God asked Cain, “If you do what is right, will you not be accepted?” If Cain had set aside his own flawed remedy for sin and followed God’s way, as his younger brother Abel had done, his offering would have been accepted and he would have received forgiveness for his sin.
Cain had worked so hard in preparing and presenting his offering to God. He wanted to justify himself to God by his creative thinking and hard work. But his efforts proved futile.
God wanted more than what Cain had offered. It might sound brutal, but God wanted blood!
Unfortunately, Cain’s pride and stubborn resistance to God precluded his offering, and as a result, Cain committed the first murder in human history. This was not the blood that God demanded, quite the opposite!
When we come to the New Testament, we see that Christ fulfilled the Law and the Prophets. He claimed that He alone was the way, the truth and the life. I repeat; there was no other way.

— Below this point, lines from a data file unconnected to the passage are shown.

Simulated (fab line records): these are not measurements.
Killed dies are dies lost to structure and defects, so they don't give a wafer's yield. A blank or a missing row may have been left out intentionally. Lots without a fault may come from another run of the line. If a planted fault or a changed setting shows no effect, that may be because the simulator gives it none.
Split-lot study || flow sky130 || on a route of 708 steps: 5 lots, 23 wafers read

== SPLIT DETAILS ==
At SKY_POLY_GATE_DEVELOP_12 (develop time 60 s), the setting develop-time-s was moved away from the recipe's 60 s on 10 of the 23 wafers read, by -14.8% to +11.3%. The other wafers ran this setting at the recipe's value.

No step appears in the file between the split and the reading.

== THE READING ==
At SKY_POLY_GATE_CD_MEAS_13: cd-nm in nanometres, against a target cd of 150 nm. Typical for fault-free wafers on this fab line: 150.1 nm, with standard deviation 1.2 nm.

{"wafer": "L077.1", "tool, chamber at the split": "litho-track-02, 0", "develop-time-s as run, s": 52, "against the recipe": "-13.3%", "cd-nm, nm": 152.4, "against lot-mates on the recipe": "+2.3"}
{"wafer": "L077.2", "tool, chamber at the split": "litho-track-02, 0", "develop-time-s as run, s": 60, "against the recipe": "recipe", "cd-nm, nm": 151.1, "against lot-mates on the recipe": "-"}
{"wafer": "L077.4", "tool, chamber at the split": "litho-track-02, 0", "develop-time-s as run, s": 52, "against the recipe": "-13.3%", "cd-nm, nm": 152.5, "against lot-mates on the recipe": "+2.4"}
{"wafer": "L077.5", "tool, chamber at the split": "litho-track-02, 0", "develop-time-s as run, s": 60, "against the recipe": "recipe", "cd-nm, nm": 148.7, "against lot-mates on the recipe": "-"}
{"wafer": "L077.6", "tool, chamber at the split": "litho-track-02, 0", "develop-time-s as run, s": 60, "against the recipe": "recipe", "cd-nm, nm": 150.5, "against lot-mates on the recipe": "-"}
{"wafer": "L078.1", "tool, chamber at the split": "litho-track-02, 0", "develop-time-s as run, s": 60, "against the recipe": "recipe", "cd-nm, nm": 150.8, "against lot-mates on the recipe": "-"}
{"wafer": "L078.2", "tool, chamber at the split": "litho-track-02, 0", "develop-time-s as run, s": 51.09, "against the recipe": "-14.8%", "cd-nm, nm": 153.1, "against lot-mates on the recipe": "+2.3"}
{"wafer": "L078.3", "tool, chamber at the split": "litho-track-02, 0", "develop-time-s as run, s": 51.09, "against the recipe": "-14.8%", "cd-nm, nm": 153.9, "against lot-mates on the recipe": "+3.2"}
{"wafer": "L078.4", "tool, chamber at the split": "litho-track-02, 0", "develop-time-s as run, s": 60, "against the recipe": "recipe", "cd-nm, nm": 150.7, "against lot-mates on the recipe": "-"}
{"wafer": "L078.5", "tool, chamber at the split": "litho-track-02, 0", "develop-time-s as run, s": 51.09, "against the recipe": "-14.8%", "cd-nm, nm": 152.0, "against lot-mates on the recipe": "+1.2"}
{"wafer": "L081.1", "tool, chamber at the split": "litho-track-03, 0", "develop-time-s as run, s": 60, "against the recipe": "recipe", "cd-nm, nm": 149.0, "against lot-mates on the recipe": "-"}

Just as Judaism was the prescribed means of forgiveness and worship in the Old Testament; so in the New Testament, Christianity was the way that God had prescribed for this new age of grace. Christ was the vital link between the two.
A light begins to shine
The truth shines through
As we have pointed out; during the ‘Middle Ages’ or ‘Dark Ages’, the simplicity of the early church had been polluted through a long process of Clericalism, Ecclesiasticism and Apostasy.
Darkness reigned for many centuries until the light of the gospel shone once again in the lives of a few men and women who would eventually protest against the erroneous teachings of the Catholic Church.
As we have pointed out on the 'Middle Ages' page; The apostasy of the Catholic Church took hold in AD 606 when Pope Boniface lll was appointed as the official head of all the churches.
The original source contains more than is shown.